The Camel

When I was a kid, the arrival of our cousins was a festive occasion. We lived eight miles out of town, and we tended to spend our time focussed close to our own farm. But when cousins came, anything was possible. We might go hunting, climb a mountain, visit the creek bottom, or shoot off illegal fireworks. If the uncle who was a Seattle detective was visiting, we might get to shoot his handguns into the clay banks at the top of our road.

There was one time when some cousins arrived that we decided to take a hike, to visit the coulees at the top of the hill where water (a magical thing in the desert) poured forth to form a stream that wound through the eastern end of our farm. These coulees were Mystery; they were Natural Wonder. Here you could sit and count layer after layer of clay deposited in some ancient lake or flood. There was even a layer of cobbles a few feet down from the top: remnants of an Ice Age flood that scoured Eastern Washington clean of prehistoric fossils.
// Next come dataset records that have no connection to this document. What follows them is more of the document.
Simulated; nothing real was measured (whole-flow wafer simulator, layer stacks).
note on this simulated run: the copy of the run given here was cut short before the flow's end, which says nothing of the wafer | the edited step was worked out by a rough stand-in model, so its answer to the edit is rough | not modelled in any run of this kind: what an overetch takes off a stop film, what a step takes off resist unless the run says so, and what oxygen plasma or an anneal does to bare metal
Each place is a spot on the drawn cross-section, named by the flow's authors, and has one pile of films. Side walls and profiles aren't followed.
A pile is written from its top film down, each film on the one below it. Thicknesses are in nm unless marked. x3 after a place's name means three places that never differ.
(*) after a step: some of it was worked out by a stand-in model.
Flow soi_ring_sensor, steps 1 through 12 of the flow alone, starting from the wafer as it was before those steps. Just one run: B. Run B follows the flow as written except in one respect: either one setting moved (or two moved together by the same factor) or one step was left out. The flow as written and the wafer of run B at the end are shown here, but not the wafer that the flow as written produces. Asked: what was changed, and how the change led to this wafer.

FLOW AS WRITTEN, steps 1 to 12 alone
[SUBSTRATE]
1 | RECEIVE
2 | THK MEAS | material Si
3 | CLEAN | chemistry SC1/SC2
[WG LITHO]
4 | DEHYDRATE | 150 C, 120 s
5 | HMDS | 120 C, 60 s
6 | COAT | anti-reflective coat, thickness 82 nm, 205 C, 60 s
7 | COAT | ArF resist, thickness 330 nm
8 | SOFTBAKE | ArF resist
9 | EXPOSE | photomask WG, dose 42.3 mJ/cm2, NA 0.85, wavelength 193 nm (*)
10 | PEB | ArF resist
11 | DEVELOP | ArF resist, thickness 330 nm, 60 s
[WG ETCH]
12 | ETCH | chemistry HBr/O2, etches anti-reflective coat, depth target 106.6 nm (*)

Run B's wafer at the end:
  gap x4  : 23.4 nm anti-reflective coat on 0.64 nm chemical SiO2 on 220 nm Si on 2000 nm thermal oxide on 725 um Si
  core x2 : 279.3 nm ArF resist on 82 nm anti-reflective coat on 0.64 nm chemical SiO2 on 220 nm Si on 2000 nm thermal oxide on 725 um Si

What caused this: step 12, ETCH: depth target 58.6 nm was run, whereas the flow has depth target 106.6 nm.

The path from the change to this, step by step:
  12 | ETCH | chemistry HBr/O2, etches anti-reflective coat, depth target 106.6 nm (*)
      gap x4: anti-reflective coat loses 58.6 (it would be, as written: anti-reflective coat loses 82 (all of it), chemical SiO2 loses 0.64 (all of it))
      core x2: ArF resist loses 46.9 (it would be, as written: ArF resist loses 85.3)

On the hike we took that afternoon, we found a curious round stone protruding from the soil. Cousins crowded in on the discovery, and we began the excavation with something less than scientific precision. Soon it was clear that there was a skull emerging from the soil. Somebody was sent off to alert the parents, and within a half an hour my father had arrived.

The site lay beside the Milwaukee Road tracks. My father, inspecting the discovery, determined that somebody’s cow had strayed in front of a train, and the evidence had been buried. He never let on that the cow in question might well have been his own.

In this same coulee, sometime in the 1950s, my father had helped a scientist from Central Washington State College unearth the remains of a camel. Ever since that time, my brothers and I had believed that there were curious Ice Age fossils to be exhumed at our leisure. We spent hours (well, it seemed like hours) inspecting the pebbles at the base of clay runnels, looking for fish vertebrae and other fossils. It amazed us to find fish vertebrae in the heat of an arid desert. What we didn’t realize is that everything we found was eviscerated: nothing was intact. Years later I discovered the hefty remains of a leg joint of a bison, broken off clean and petrified. We didn’t realize it at the time, but we were living on a graveyard.

Our home lay on the slope lying beneath a shoreline terrace of an ancient Ice Age lake. Not only that, but our home lay in the van of a mountain that opposed the rush of Ice Age floods. Those layers of silt and clay and cobbles had been deposited by successive floods during the Ice Age, a trivial bit of knowledge that a scientist named Bretz had proposed at the risk of ruining his career. We found chips of bone in our home yard, blackened vertebrae from fish or other unidentified animals, even chips off of the shells of turtles, on the hills behind our farm. My father praised J. Harlan Bretz…and we thought he might be somewhat deranged.

But since that time, I have often imagined what it must have been like for people–yes, people were here when it happened–to stand on top of Saddle Mountain and watch that devastating flood occur. The waters would have moved as fast as an automobile, preceded by a windstorm and the rumble of destruction. The valley would have quaked. The waters, dashing against the mountainside, would have excavated trenches at the base of the hillside, causing the mountain to collapse into the maelstrom. There would have been quakes, windstorms and destruction. Where high water left its mark, you would find dismembered animals–fish, mammals and reptiles—mingled in senseless repose. It was those remains we found in the clay runnels of the hillside above our farm.

So where did the camel come from? I don’t know. If the skeleton had any sort of cohesive structure, it must have wandered into the area to die well after the Ice Age flood. Bretz’s flood took place at the end of the Ice Age, when Glacial Lake Missoula spilled out in catastrophic  torrents to trench the fertile plains of Eastern Washington. And it occurred time and time again, according to the latest Ice Age news.

The discovery of that “camel” that was actually a cow marked the beginning of intellectual challenge for me. I was so convinced that we had found something a scientist would be interested in! From that moment, the shape of the hills, the layers of clay and rubble, the ground out canyons and channels that baked in a relentless sun…all had a different meaning for me. I began to piece together the geological history of Eastern Washington and to look for evidence to support that paradigm. So far, nothing else has seemed so likely as the floods Harlan Bretz first theorized.